The Savoy Theatre was designed by C.J. Phipps and was first opened in 1881. Situated on the River Thames- the famous Savoy Hotel was built opposite eight years later. The Hotel and Theatre were funded almost exclusively by profits generated by Gilbert and Sullivan operettas. The main entrance was originally positioned on the Embankment but was moved in 1902 to the Savoy Court- which is shared by both the hotel and the theatre.
The Savoy frequently staged the Gilbert and Sullivan operettas during its early life that had funded the building of the theatre itself, in recent years a revival of these shows have been met with huge success.
The Savoy Theatre was the first building in the world to be lit by electric lighting. The Savoy Court is the only road in Britain where drivers are required to drive on the right-hand side of the road.

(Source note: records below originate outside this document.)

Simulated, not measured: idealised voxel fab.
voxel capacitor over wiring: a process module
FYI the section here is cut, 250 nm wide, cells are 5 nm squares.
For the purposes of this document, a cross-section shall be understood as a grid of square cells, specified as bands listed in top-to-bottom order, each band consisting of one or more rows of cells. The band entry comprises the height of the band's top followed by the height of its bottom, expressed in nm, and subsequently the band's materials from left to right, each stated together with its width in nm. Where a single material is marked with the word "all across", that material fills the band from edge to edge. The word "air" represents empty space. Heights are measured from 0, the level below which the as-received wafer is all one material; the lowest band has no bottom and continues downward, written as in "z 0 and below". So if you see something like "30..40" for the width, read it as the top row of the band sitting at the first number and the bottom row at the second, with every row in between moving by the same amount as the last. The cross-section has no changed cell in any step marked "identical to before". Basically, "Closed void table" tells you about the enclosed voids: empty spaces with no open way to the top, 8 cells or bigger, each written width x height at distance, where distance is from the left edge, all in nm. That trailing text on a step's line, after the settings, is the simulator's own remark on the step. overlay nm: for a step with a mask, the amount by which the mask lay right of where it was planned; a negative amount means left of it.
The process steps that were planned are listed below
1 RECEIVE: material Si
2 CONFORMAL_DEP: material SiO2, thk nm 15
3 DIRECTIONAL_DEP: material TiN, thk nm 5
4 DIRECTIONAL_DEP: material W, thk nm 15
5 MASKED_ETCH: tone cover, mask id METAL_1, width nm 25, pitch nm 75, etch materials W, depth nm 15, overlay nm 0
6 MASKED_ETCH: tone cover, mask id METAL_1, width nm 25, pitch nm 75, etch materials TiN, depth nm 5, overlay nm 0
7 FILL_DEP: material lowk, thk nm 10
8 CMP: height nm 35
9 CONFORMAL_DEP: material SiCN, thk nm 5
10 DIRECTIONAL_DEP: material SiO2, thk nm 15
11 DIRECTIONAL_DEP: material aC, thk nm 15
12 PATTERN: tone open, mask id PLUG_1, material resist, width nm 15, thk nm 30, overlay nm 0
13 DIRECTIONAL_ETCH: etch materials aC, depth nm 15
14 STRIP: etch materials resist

In 1903 the theatre was closed for a complete internal rebuild- overseen by architect Frank Tugwell. The rebuild took only four months and the theatre was reopened in October of 1903.
A huge fire swept through the Savoy Theatre in 1990- causing extensive damage, though no lives were lost and the neighbouring Savoy Hotel escaped unscathed. The responsibility of rebuilding the theatre fell to architect Sir William Whitfield- who remained faithful to Tugwell’s Art Deco creation. The theatre was reopened in 1993.